1
votes

We are using google-php-client-api in order to stream web sites page views logs into a table with 9 columns. (formed of basic data types as

  • cookieid(string),
  • domain(string),
  • site_category(string),
  • site_subcategory(string),
  • querystring(string),
  • connectiontime(timestamp),
  • flag(boolean),
  • duration(integer),
  • remoteip(string))

After 10 hours or running the scripts, we observed that bigquery api usage (for insertAll methods) became 300K but during that time 35K rows were only recorded to the table...

When we looked to the google cloud console, approximately 299K of this 300K api usage returned "success codes"; what i mean the streaming seemed to work well.

What we didn't understand, after 299K successful requests, how only 35K rows should be inserted to the table?

Is this a problem caused because of the google-php-client-api or bigquery didn't save the sent data to the table yet?

If the second is true, how much time do we need to see the actual (all of the) rows sent to bigquery?
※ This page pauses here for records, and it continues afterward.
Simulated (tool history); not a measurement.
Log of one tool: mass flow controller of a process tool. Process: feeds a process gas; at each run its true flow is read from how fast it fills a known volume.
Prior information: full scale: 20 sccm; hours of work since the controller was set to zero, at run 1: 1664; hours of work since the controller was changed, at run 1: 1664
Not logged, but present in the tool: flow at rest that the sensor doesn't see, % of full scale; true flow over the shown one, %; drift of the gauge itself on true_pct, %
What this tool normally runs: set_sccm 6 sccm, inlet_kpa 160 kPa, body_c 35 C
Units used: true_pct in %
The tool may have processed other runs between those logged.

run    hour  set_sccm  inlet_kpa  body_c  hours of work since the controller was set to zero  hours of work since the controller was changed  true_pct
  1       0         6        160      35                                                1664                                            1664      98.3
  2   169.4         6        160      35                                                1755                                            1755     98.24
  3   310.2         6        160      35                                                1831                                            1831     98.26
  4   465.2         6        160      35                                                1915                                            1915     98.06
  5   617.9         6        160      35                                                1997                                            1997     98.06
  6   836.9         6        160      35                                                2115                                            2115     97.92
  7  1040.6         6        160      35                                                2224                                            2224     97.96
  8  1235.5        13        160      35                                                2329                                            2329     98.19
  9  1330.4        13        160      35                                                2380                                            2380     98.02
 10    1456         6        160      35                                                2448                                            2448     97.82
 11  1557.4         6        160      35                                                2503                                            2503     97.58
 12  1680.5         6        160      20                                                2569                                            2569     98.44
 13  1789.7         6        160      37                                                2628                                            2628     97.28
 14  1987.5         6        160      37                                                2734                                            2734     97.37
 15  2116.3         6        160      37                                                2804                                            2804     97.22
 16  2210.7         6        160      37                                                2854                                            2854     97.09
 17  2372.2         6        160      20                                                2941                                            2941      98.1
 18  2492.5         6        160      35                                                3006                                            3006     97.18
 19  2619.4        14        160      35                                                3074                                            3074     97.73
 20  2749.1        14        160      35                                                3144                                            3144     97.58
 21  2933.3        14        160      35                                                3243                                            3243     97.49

Code used for streaming data:

    $rows = array();
    $data = json_decode($rawjson);
    $row = new Google_Service_Bigquery_TableDataInsertAllRequestRows();
    $row->setJson($data);
    $row->setInsertId(strtotime('now'));
    $rows[0] = $row;

    $req = new Google_Service_Bigquery_TableDataInsertAllRequest();
    $req->setKind('bigquery#tableDataInsertAllRequest');
    $req->setRows($rows);

    $this->service->tabledata->insertAll($projectid, $datasetid, $tableid, $req);

Thank you in advance,

Cihan

1
Yes, but i see that there is 1 day limitation. What i mean, according to SO rules, i see that at the moment, i should wait 1 more hour before the SO system allows me to click the tick.Cihan Fethi Hızar
You wait one more day. The idea is to learn the process. Thanks.Pentium10
I wrote "1 more hour" because when i was writing the above comment, 23 hours of "1 day limitation" already passed. Thank you, Best.Cihan Fethi Hızar

1 Answers

3
votes

We resolved this issue. We saw that it was caused because of this code line:

$row->setInsertId(strtotime('now'));

As we have at least 10-20 requests per second; because of this "insertID", sent to BigQuery, which is depending on the current timestamp; BigQuery was saving only 1 request per second and was rejecting all of other requests without saving them to the table.

We removed this line, now the numbers are coherents.